Youth Work - Cinderella Services at the Cutting Edge
For years services for young people such as the Youth Development Service have been Surrey's Cinderella. Budgets have been cut, with staff posts left unfilled and then frozen.This year a re-organisation at the top takes away the Youth Development Officers who lead the work in each Borough and District and further managers, replacing all thirteen posts with just four operations managers to run youth work for the whole county.
The underlying Tory-inspired "logic" is that this will be all right, because in any case there's going to be a huge reduction in the services that Surrey provides for its young people. By 2013-2014 there will be 30% less money than in 2009-2010, with £6m cut from the current £18.4m budget.
They plan to do this through the 'Transformation Project'. By means of 'co-production', the theory is that as yet undefined partners and agencies will provide services more cheaply and effectively than Surrey County Council could.. Good, targeted services will be commissioned for those who need them, whilst the statutorily required 'universal offer' of activities for all young people will be demonstrated to still exist, but will not generally be provided - or paid for - by Surrey County Council.

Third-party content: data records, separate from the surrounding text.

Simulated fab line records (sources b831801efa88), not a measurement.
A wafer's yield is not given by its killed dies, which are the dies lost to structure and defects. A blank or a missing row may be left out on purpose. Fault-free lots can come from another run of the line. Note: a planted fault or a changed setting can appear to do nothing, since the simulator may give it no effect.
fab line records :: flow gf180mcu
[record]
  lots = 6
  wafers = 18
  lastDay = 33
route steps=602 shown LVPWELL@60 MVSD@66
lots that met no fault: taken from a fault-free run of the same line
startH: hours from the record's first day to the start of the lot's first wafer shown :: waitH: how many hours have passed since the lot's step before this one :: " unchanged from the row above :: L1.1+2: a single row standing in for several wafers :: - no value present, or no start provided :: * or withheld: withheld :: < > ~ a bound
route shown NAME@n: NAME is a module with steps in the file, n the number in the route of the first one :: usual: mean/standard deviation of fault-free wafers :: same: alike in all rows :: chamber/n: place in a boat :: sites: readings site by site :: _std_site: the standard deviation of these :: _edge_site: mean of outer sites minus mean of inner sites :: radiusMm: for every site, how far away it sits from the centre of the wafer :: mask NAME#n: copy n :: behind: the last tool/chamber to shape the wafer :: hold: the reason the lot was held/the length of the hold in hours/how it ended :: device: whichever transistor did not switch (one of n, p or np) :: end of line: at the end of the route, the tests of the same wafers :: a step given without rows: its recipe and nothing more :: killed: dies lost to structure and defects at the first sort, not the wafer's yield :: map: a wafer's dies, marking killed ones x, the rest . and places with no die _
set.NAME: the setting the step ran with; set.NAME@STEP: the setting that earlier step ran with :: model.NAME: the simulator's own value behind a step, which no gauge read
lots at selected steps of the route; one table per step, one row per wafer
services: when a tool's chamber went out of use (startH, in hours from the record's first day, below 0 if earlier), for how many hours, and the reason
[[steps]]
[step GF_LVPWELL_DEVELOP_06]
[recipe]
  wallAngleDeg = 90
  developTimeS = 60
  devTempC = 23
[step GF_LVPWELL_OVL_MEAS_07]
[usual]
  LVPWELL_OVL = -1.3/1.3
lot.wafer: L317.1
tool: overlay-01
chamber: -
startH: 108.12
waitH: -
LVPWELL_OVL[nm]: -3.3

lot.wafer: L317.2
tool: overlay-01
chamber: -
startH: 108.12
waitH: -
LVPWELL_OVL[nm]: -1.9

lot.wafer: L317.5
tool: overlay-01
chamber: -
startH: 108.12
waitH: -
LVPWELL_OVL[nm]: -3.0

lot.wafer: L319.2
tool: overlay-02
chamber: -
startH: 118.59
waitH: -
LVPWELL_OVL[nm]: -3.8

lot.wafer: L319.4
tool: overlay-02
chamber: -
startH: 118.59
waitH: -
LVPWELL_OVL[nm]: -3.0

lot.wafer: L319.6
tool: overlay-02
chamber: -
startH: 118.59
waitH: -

The County Council admits that this approach is "somewhat untested, but at the cutting edge of public sector reform". They say "In accepting a co-production solution to meeting the needs of Surrey citizens, the council will be deciding to deliver services in a very different way. There may be huge organisational change in the integration of teams of different professionals and maybe the council will cease to employ professionals who work with young people at all."
That would indeed be a transformation, and not one that Liberal Democrats want to see attempted in the context of hurried and savage cuts.